Anthony Rieber has been at Newsday since Aug. 31, 1998 and in his current position since 2004.
"Of course I finally go to a Yankee game this year & Jeter isn't playing. #heartbroken" -- @ambaabaybeee
On the seventh day, Derek Jeter rested. And some people at Yankee Stadium Thursday afternoon were unhappy about it.
Yankees manager Joe Girardi made the extremely reasonable decision to sit Jeter after the retiring 40-year-old captain had played six days in a row, including Wednesday night.
A day game off after a night game is quite common in baseball. Brian McCann also didn't start. Nor did Tigers star Miguel Cabrera. It's a long season.

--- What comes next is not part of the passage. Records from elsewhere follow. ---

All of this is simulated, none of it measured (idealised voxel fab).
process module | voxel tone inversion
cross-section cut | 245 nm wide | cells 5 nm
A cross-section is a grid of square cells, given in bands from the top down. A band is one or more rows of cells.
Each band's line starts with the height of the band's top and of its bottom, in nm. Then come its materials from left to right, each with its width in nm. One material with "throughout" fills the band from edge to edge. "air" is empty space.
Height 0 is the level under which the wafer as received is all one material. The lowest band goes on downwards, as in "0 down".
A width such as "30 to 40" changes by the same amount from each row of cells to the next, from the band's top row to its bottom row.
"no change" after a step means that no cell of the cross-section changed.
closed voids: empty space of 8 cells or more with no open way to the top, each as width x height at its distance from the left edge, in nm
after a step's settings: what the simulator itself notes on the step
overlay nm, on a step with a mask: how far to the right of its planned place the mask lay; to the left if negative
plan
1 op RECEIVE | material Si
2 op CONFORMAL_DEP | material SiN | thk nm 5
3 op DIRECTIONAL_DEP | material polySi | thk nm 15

But it's getting short for those who want to squeeze one more day of memories out of Jeter's Hall of Fame career. One more chance to hear Bob Sheppard's taped voice say, "Now batting, No. 2, Derek Jeter, No. 2.'' One more chance to cheer, to snap far-away photos, to chant "Der-ek Je-ter.'' To maybe see him inside-out a line-drive single to right or make a jump-throw from short.
To see him just be Derek Jeter.
"Just an off day,'' Girardi said. "Day game after a night game. Another long stretch. Six in a row for him. Just a day off.''
Not for some folks.
"I know there's no crying in baseball, but that rule doesn't apply when your favorite player takes a day off.'' -- @GabbyxFarley
How many Jeter shirts were worn in the sellout crowd of 47,013? How many fans brought hand-made Jeter tribute signs? How many parents had to explain that baseball players sometimes take a day off?
Just to be clear: We're not saying the Yankees did anything wrong here. Jeter is not going to play in every game.
As is the custom these days, some who had tickets took to Twitter to express their disappointment. They still got to see a good game on a beautiful day, and if they are Yankees fans, they enjoyed a 1-0 win over the Tigers.
Still . . .
Anyone who can get to only one game a season couldn't have been happy when word from inside the Yankees' clubhouse revealed no Jeter in the lineup and Stephen Drew starting at shortstop. Drew drove in the game's only run with a fourth-inning double.
Those who follow the Yankee closely knew Jeter's day off was a distinct possibility. But for those not inside the day-to-day bubble, it must have come as somewhat of a shock. Why does he need a day off when he's going to have them all off soon? But that's not how baseball works.
If you're really inside the bubble, you knew Girardi couldn't even use Jeter as the designated hitter unless he sat down Carlos Beltran, who can't play the outfield because of an elbow injury.
And if you thought maybe Girardi would put sentimentality first, remember his quote from April 12, when Jeter didn't start a home game against the Red Sox: "I wasn't hired to put on a farewell tour.''
So Jeter sat.
"Aw, man, no Jeter today. Dang.'' -- @Mikey_Baseball
The Yankees have 26 regular-season home games left, with the final one coming on Sept. 25. Jeter will be honored in a ceremony on Sept. 7, the early date chosen so the goodbyes won't be a distraction for what the Yankees hope is a successful run to the postseason.
If they don't make it, it all will end on Sept. 28. At Fenway Park, of all places.
Jeter has handled his farewell tour with grace, as usual. But it's possible the final month will be more difficult for him than it was for Mariano Rivera, who seemed to soak in all of the love last season.
Jeter just wants to play. Every day.
"Did I need the day off?'' Jeter said when asked just that. "I always like to play.''
He didn't Thursday, not even as a pinch hitter. The Yankees didn't need one. When Drew came up in the seventh, a faint chant of "Der-ek Je-ter'' was heard. And then it was gone.